## Date and time ranges
By the end of this lecture you will be able to:
- create a vertical datetime, date or time range
- create a lazy datetime, date or time range
- create a horizontal datetime, date or time range

In [None]:
from datetime import datetime,date,time,timedelta

import polars as pl

In [None]:
start_date = date(2020,1,1)
end_date = date(2020,1,2)
interval = timedelta(hours=3)

## Vertical ranges

### Datetime

As we have already seen we can create a datetime range with `pl.datetime`

In [None]:
pl.datetime_range(
    start=start_date,
    end=end_date,
    interval=interval,
    eager=True
).head(3)

### Date range
We can also create a date range with `pl.date_range`

In [None]:
pl.date_range(
    start=start_date,
    end=end_date,
    eager=True
)

A date range defaults to a one day interval but other intervals can be specified.

### Time range
We can also create a time range with `pl.time_range`

In [None]:
start_time = time(0)
end_time = time(12)
interval = timedelta(hours=3)
pl.time_range(
    start=start_time,
    end=end_time,
    interval=interval,
    eager=True
)

## Lazy datetime ranges
In all of these examples we set `eager=True`. With this argument Polars evaluates the date range and creates a `Series`.

If we instead set `eager=False` Polars does not evaluate the date range and create a `Series`. In this case we are in lazy mode

In [None]:
pl.datetime_range(
    start=start_date,
    end=end_date,
    interval=interval,
)

The type of this output is an expression

In [None]:
type(
    pl.datetime_range(
        start=start_date,
        end=end_date,
        interval=interval,
        eager=False
    )
)

The `eager=False` mode is primarily useful for creating datetime ranges in lazy mode. 

In my own pipelines I typically find that creating a date range is not something I need lazy mode for as the memory requirement is not large. 

A lazy date range could allow for lazy queries like the following (contrived) example

In [None]:
start_date = date(2020,1,1)
end_date = datetime(2020,1,1,9)
interval = timedelta(hours=3)
(
    # Create a lazy frame with some data
    pl.LazyFrame(
        {
            "index":pl.arange(0,4,eager=True)
        }
    )
    .with_columns(
        # Add a datetime column
        pl.datetime_range(
            start=start_date,
            end=end_date,
            interval=interval,
            eager=False
        ).alias("datetime")
    )
    # Evaluate the query
    .collect()
)

## Horizontal datetime ranges
With `pl.datetime_range` we get a vertical range in a `Series`.

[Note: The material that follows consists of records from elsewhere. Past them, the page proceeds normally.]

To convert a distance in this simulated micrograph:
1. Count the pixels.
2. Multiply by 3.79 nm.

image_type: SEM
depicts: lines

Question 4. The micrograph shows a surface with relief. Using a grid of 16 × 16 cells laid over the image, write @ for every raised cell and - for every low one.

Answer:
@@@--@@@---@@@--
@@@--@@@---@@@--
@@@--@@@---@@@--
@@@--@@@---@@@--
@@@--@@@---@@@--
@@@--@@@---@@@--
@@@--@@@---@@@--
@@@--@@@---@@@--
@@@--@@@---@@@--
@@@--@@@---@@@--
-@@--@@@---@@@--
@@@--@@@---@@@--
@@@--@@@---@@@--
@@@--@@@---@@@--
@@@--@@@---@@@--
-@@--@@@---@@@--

We can also get a datetime range as a list in every row with `pl.datetime_ranges`.

To show this we first create a `DataFrame` with:
- an `id` column
- a column for the start of the date range in that row
- a column for the end of the date range in that row

In [None]:
df = pl.DataFrame(
    {
        "id":["A","B"],
        "start": [datetime(2022, 1, 1), datetime(2022, 1, 2)],
        "end": datetime(2022, 1, 3),
    }
)
df

We can now create a column with the date range in each row from `start` to `end`

In [None]:
(
    df
    .with_columns(
        pl.datetime_ranges("start","end",interval="1mo").alias("datetime_range")
    )
)

We see a use case for horizontal ranges in the exercises.

## Exercises
In the exercises you will:
- create a vertical time range
- create a horizontal datetime range
- join these ranges to other dataframes

### Exercise 1 
We have a short hourly temperature record with a gap at 2 am

In [None]:
df_weather = (
    pl.DataFrame(
        {
            "time": [time(0), time(1), time(3)], 
            "temperature": [12.0, 11, 9]
        }
    )
)
df_weather

We want to create an hourly `DataFrame` with no time gaps.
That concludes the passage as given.